The Continuing Risk of Nuclear War How Citizen-Scientists Can Help Reduce the Threat
Prof. Frank N. von Hippel
Senior research physicist and professor of public and international affairs emeritus
with Princeton’s Program on Science & Global Security
The danger of deliberate nuclear use diminished with the end of the Cold War but has increased again with President Putin’s threats of nuclear use in case NATO crosses an undefined line in its support of Ukraine.
A large fraction of U.S. and Russian strategic missiles remain in their Cold War launch-on-warning postures. The danger of accidental nuclear war may have increased in an era when hackers are able penetrate our most sensitive computer systems.

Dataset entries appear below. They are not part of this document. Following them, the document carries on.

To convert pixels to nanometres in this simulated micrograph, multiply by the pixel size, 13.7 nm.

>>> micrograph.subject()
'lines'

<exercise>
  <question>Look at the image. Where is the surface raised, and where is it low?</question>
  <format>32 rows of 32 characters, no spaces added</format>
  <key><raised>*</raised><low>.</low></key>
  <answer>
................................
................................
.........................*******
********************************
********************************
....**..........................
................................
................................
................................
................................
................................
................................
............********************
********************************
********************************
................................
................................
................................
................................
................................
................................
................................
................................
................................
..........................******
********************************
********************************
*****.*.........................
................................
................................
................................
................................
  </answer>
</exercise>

With both Russia and the U.S. actively replacing their nuclear weapons with “modern” versions, China building up its nuclear arsenal and six other nuclear-armed states, there is no end in sight. Physicists, starting with Niels Bohr and Leo Szilard, invented nuclear arms control. It is time to engage again. The American Physical Society has supported the establishment of a new Physicists Coalition for Nuclear Threat Reduction – now numbering 700 – to help physicists educate themselves and their Representatives and Senators on the dangers and policies that could reduce them.
Frank N. von Hippel, a nuclear physicist by training, is emeritus professor of public and international affairs at Princeton University. The focus of his research and policy activism is on nuclear arms control and nonproliferation. He co-founded Princeton University’s Program on Science and Global Security and, during 1993-4, served as Assistant Director for National Security in the White House Office of Science and Technology Policy.